[파이썬] Scrapy Rule과 LinkExtractor

06 Sep 2023

Scrapy

Scrapy is a powerful Python framework for web scraping. It allows you to efficiently extract data from websites by defining rules and using built-in classes such as Rule and LinkExtractor. In this blog post, we will explore how to use Scrapy’s Rule and LinkExtractor to scrape data from web pages.

Rule

The Rule class in Scrapy allows you to define a set of rules for following links and extracting data. It takes several parameters, including the link extractor, callback function, and other optional parameters.

Here’s an example of defining a Rule:

from scrapy.linkextractors import LinkExtractor
from scrapy.spiders import CrawlSpider, Rule

class MySpider(CrawlSpider):
    name = 'myspider'
    allowed_domains = ['example.com']
    start_urls = ['http://www.example.com']

    rules = (
        Rule(LinkExtractor(allow='/page/'), callback='parse_page', follow=True),
    )

    def parse_page(self, response):
        # Code to extract data from the page

In the above example, we define a Rule that uses the LinkExtractor class to extract links that have “/page/” in their URL. The callback function “parse_page” is then called on each extracted link.

LinkExtractor

LinkExtractor is a class that allows you to define how links are extracted from web pages. It accepts various parameters to define the pattern for extracting links.

Let’s see an example of how to use LinkExtractor:

from scrapy.linkextractors import LinkExtractor

# Create a LinkExtractor object with specific parameters
link_extractor = LinkExtractor(allow='/page/', deny=('logout',))

# Extract links from a web page
links = link_extractor.extract_links(response)
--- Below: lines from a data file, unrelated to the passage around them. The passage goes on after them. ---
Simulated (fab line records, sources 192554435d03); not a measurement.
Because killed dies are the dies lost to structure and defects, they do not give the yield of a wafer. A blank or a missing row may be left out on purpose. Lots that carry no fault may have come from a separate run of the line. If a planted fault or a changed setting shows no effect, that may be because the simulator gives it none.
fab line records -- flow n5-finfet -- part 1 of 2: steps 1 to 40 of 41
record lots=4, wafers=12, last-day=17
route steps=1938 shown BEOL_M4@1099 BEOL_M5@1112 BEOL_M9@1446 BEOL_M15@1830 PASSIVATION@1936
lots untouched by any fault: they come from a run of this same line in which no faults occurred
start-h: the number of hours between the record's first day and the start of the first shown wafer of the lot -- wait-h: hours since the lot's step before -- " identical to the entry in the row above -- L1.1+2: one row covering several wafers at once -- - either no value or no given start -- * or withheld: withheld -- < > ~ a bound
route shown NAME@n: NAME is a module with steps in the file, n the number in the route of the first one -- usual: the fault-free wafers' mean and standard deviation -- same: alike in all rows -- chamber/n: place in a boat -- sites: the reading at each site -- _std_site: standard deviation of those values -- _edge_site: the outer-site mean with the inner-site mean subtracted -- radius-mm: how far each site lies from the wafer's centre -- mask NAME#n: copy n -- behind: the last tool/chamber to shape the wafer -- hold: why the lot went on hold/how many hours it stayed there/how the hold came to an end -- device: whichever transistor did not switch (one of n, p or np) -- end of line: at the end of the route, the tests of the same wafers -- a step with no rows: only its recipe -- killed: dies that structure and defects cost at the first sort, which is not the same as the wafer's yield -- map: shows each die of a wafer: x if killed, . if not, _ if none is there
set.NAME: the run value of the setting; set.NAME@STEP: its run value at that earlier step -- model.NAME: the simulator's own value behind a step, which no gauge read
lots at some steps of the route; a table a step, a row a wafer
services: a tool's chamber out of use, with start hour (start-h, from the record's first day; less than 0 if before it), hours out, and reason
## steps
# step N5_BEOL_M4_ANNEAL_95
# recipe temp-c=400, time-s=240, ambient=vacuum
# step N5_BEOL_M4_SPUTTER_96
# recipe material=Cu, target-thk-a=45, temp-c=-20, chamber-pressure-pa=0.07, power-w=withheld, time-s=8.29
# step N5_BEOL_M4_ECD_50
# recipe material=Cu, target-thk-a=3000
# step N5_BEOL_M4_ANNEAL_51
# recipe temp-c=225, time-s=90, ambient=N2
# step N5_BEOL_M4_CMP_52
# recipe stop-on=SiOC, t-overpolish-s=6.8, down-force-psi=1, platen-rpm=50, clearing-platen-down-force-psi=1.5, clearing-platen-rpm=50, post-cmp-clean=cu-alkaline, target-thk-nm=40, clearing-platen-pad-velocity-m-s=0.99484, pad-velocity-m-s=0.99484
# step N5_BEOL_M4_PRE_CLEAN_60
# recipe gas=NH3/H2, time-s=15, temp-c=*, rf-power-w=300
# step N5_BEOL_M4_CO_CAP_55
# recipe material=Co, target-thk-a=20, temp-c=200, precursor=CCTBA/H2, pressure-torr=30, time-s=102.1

In the above example, we create a LinkExtractor object with “allow” parameter set to ‘/page/’, which means it will only extract links that have ‘/page/’ in their URL. We also provide a “deny” parameter to exclude links containing ‘logout’ in their URL.

After creating the LinkExtractor object, we can use the extract_links() method to actually extract links from a web page. The response parameter is the Scrapy response object representing the web page to extract links from.

Conclusion

Scrapy’s Rule and LinkExtractor are powerful tools for defining scraping rules and extracting links from web pages. By using these classes, you can easily navigate through websites and extract the desired data for your web scraping projects.